Chapter 7 (Language Acquisition and Development) has focused on three major 
areas: (1) the first language acquisition of very young children; (2) later 
language development (acquisition of literary skill by students at various 
stages); and (3) second language acquisition (by children and adults). To 
illustrate the application of C-B techniques in analysis of elementary 
student speech and writing, five research questions are addressed, of which 
first four questions focus on first-language issues while the last one 
investigates the errors of non-native English speaking students focusing on 
the second-language acquisition issues. For investigating first four 
questions, the corpora (of the student and by the student) are used; writing 
development with respect to individual linguistic features are considered 
along two popular measures (the number of words per text and the average 
length of T-units in a text); the multi-dimensional investigation technique 
is applied; and a comparison between elementary student and adult dimensions 
of variation is provided with examples and tables. The last question 
addresses to the error patterns in writing English of both native (English 
L1 students) and non-native (Navajo L1 students) speakers. Only "three types 
of errors, which teachers identified as problematic for Navajo students 
during the compiling of the Arizona Corpus of Elementary Student Writing" 
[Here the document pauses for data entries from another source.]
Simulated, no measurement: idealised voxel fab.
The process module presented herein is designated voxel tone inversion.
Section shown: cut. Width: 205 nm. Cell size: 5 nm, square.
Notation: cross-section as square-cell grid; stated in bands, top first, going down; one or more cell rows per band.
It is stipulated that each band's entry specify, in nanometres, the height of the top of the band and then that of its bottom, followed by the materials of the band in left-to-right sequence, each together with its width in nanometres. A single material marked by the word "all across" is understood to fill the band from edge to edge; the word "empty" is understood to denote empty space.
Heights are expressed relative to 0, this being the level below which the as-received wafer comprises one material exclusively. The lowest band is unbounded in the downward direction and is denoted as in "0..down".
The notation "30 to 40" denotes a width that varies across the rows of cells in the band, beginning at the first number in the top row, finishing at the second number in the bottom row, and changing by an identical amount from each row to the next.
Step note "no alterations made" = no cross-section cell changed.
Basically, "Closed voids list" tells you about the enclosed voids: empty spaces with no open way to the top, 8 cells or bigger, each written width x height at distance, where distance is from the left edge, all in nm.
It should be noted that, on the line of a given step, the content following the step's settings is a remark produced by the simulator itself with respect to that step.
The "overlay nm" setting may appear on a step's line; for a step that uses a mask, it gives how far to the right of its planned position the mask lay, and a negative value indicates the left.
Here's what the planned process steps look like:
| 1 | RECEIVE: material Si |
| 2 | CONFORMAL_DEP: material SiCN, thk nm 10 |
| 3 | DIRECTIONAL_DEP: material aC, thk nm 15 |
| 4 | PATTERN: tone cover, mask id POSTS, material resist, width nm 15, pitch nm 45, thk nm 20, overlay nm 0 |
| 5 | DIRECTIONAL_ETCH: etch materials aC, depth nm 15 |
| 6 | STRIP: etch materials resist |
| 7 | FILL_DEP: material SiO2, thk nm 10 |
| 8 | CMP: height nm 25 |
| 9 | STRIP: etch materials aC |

(PP 198) are considered: subject-verb agreement errors, noun morphology 
errors (e.g., unmarked plurals) and verb-morphology errors (e.g., unmarked 
past tense). The analyses, results and observations prove that C-B technique 
not only introduces a broader and more reliable approach to the issues of 
child acquisition of language, but also throws a challenge to the 
observations of the traditional (experimental and observational) approaches.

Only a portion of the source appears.